Given some positive integer \$n\$ generate all derangements of \$n\$ objects.
Details
- A derangement is a permutation with no fixed point. (This means in every derangement number \$i\$ cannot be in the \$i\$-th entry).
- The output should consist of derangements of the numbers \$(1,2,\ldots,n)\$ (or alternatively \$(0,1,2,\ldots,n-1)\$).
- You can alternatively always print derangements of \$(n,n-1,\ldots,1)\$ (or \$(n-1,n-2,\ldots,1,0)\$ respectively) but you have to specify so.
- The output has to be deterministic, that is whenever the program is called with some given \$n\$ as input, the output should be the same (which includes that the order of the derangements must remain the same), and the complete output must be done within a finite amount of time every time (it is not sufficient to do so with probability 1).

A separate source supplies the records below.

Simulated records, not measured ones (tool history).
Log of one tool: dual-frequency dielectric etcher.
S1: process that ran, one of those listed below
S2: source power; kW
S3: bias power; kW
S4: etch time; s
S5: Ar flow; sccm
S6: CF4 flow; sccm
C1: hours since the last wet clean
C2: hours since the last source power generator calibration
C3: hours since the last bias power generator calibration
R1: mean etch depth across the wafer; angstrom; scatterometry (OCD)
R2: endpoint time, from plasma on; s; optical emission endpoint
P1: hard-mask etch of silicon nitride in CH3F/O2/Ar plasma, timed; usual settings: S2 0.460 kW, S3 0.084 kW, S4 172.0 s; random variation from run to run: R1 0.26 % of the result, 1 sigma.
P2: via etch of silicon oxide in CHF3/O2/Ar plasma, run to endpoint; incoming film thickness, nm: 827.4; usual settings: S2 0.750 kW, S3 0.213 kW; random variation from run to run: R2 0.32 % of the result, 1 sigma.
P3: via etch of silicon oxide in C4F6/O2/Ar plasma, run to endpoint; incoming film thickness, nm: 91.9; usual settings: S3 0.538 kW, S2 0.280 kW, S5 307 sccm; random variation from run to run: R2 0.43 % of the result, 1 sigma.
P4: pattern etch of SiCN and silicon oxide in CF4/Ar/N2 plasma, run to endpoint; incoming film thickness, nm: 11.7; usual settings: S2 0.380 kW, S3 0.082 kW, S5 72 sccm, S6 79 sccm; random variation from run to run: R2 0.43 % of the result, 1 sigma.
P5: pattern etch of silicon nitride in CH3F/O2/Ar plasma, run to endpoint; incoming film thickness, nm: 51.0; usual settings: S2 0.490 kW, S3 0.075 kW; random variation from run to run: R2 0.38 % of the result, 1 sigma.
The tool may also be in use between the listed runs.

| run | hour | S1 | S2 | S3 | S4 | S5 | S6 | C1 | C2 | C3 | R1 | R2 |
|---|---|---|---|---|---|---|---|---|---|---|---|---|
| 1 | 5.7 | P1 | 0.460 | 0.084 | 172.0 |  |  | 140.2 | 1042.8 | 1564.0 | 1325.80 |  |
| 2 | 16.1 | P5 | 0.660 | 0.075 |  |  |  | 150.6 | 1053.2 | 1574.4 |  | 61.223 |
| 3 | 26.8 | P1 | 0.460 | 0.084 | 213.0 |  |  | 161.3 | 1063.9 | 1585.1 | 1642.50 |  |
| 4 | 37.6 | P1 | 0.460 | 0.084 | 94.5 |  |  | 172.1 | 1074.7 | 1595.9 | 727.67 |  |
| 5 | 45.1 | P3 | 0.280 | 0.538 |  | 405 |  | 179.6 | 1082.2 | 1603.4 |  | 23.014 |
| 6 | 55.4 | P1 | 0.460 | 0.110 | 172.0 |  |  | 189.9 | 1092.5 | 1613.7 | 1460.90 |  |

- You can assume that \$ n \geqslant 2\$
- For some given \$n\$ you can either generate all derangements or alternatively you can take another integer \$k\$ that serves as index and print the \$k\$-th derangement (in the order you chose).
Examples
Note that the order of the derangements does not have to be the same as listed here:
n=2: (2,1)
n=3: (2,3,1),(3,1,2)
n=4: (2,1,4,3),(2,3,4,1),(2,4,1,3), (3,1,4,2),(3,4,1,2),(3,4,2,1), (4,1,2,3),(4,3,1,2),(4,3,2,1)
OEIS A000166 counts the number of derangements.